For roughly 15 years, U.S. electricity demand was essentially flat. Energy efficiency gains offset population and economic growth almost exactly. Grid planners got comfortable with that pattern. Procurement strategies got built around it.

That period ended around 2023. The EIA projects U.S. electricity consumption to reach about 4,189 billion kWh in 2025 and 4,278 billion kWh in 2026, up from roughly 4,097 billion kWh in 2024 — the first sustained three-year growth streak since 2007. Several drivers compound:

  • AI and data centers. Hyperscale data center growth in PJM's Virginia load zone is the most visible example, but the dynamic is regional, not just one corridor. NERC estimates data centers could account for up to 12% of all U.S. power demand by 2028.
  • Electric vehicles. EIA data shows electricity use from light-duty EVs has grown nearly fivefold since 2018. Large-scale charging hubs draw load comparable to small factories.
  • Industrial electrification. Shifts away from fossil-fuel heating and process energy are adding gigawatts of new demand in key markets.
  • Reshoring and regional growth. Advanced manufacturing, logistics, and clean-energy production are all heavier loads than the offices and warehouses they often replace.

The supply side is constrained

Meanwhile, supply isn't moving at the same pace. Three forces tighten what's available:

Generator retirements

Coal plants continue retiring on schedule. Older gas plants are retiring earlier than originally planned as economics shift. New solar, wind, and battery storage get built, but provide capacity differently than thermal generation — and the pace of new build isn't filling the gap.

Interconnection queue backlogs

New generation projects sit for 4–5 years (often longer) before getting through interconnection studies and agreements. PJM's queue had over 200 GW of pending projects as of late 2024. Reforms like PJM's Fast-Track (RRI) are accelerating subsets of the queue, but the structural backlog persists.

Reserve margin tightening

FERC-approved rule changes have tightened reserve margin requirements across multiple ISOs. Same available supply, higher required quantity, higher capacity prices. This is most visible in PJM's capacity auction outcomes — but it's a pattern, not an isolated event.

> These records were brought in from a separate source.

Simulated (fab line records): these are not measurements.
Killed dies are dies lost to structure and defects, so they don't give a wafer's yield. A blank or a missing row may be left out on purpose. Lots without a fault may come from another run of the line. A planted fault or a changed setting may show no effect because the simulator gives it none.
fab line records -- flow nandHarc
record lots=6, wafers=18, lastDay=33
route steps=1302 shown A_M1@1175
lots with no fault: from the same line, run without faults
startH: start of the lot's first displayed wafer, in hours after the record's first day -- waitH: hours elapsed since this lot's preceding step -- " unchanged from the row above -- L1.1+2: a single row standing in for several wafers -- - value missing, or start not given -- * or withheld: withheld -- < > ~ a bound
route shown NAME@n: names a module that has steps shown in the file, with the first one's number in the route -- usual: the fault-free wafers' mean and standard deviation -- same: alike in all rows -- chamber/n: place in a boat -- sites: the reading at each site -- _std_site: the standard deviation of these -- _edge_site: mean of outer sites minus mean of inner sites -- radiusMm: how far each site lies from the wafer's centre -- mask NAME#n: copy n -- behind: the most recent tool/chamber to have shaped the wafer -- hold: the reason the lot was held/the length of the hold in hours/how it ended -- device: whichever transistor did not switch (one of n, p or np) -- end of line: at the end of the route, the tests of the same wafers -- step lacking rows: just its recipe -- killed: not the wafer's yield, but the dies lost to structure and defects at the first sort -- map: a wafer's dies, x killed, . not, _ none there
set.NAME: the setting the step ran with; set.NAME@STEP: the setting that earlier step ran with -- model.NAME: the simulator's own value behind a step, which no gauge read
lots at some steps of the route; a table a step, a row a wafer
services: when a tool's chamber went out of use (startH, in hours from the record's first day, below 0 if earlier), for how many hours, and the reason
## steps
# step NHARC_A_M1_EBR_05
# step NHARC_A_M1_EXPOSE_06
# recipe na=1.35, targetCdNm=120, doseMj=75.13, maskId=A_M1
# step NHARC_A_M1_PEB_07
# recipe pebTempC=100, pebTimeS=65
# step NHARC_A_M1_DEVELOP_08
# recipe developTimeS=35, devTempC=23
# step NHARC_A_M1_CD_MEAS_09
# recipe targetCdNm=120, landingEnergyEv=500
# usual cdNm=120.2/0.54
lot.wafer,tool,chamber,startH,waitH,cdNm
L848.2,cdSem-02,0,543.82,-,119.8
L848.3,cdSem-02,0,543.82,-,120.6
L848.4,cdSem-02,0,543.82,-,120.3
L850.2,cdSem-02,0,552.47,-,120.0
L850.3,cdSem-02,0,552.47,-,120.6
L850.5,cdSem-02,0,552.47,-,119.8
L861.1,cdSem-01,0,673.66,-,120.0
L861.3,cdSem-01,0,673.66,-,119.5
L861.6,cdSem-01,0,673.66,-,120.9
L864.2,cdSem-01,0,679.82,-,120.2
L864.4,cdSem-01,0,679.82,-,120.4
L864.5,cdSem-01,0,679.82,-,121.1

What grid stress means for buyers

The supply-demand gap shows up on commercial bills and operations in four ways:

Exposure How it shows up Direct cost impact
Price volatility Spot prices spike sharply during heat waves, cold snaps, and grid stress events Indexed-pricing portfolios; unhedged exposure
Capacity cost increases Peak Load Contribution (PLC) events set next year's capacity tag — and tags are getting more expensive Annual capacity bill (often 15–25% of total cost)
Curtailment risk Large commercial loads are first to be asked (or required) to reduce consumption during emergencies Operational disruption; production losses
Infrastructure bottlenecks New facility interconnections face delays in congested zones; capacity allocation slows Project timeline risk; possible relocation considerations

To make this concrete: during PJM's June 2025 heat event, demand peaked at 160,560 MW — surpassing PJM's seasonal forecast of 154,000 MW. Real-time wholesale prices climbed to $1,334 per MWh at 7 PM, compared with $52/MWh just a week earlier. Petroleum-fired generation tripled from the prior day to meet demand. PJM had ~179,000 MW of generation capacity plus ~8,000 MW of demand response on the books — the event still confirmed how quickly conditions can tighten.

25× spike

PJM real-time prices, week-over-week, during June 2025 heat event ($52/MWh → $1,334/MWh) — exactly the kind of scarcity exposure index-heavy buyers face

What buyers should actually do

Grid reliability isn't a buyer problem to solve. It's a buyer reality to plan around. Four moves matter:

1. Treat demand response as procurement

DR programs aren't just an optional revenue stream — they're a procurement tool. Enrolled load reduces your capacity tag (cutting next year's capacity bill) and gives you advance notice and operational protection during curtailment events. Load management is the demand-side half of energy strategy. In a tight grid, it's no longer optional.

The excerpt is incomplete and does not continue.